Please note that Algorithm 2 for Problem 2 with the above input produces a clustering of $V$ rather than a metric over $V$. Therefore, the solution is different from the pseudometric obtained from our convex programming relaxations. Even if the reviewer refers to the solution obtained by Algorithm 3 based on our convex programming relaxations, there is no direct relationship between the solutions. As discussed above, the metric space is the space of all vectors in $[0,1]^E$, but please also note that we do not need to store the entire metric space as input when considering Problem 1 with the probability constraint.

In our revised version, we will move the above description from Appendix C.1 to the main body while stressing that Problem 3 is challenging. We believe that this modification will improve the readability and further highlight the technical merits of our work. Thank you very much for your suggestion.

6.1 Are there no real-world datasets without any semi-synthetic aspect...

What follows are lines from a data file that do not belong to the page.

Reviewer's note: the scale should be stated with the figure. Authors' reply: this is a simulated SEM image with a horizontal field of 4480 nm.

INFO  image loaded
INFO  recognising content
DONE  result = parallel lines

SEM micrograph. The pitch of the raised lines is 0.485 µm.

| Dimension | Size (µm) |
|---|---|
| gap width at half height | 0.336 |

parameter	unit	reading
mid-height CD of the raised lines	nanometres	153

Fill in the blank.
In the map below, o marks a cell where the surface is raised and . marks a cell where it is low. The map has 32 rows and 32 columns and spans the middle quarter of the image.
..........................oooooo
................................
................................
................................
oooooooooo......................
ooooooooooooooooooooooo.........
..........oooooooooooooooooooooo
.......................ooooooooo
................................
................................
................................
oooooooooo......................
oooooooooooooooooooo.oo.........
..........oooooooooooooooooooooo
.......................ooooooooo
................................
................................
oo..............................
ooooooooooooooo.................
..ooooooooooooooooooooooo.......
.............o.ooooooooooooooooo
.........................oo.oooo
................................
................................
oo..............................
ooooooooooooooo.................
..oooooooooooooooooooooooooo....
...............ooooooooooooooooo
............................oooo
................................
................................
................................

To the best of our knowledge, there is no publicly-available dataset that can be directly used as an instance of our problem. To overcome this, we implemented the reasonable way to generate our instances.

Why is pick the best not run for the larger datasets?

Pick-a-Best was indeed run for the larger datasets, but as "OT" indicates in Table 1, the algorithm did not terminate in 3,600 seconds.

Are there any other baselines one can think of?...

We believe that we have already implemented and tested all reasonable baselines, although there are always many possibilities to design heuristic methods.

Line 135: "2.5 approximation, respectively" -- means what?...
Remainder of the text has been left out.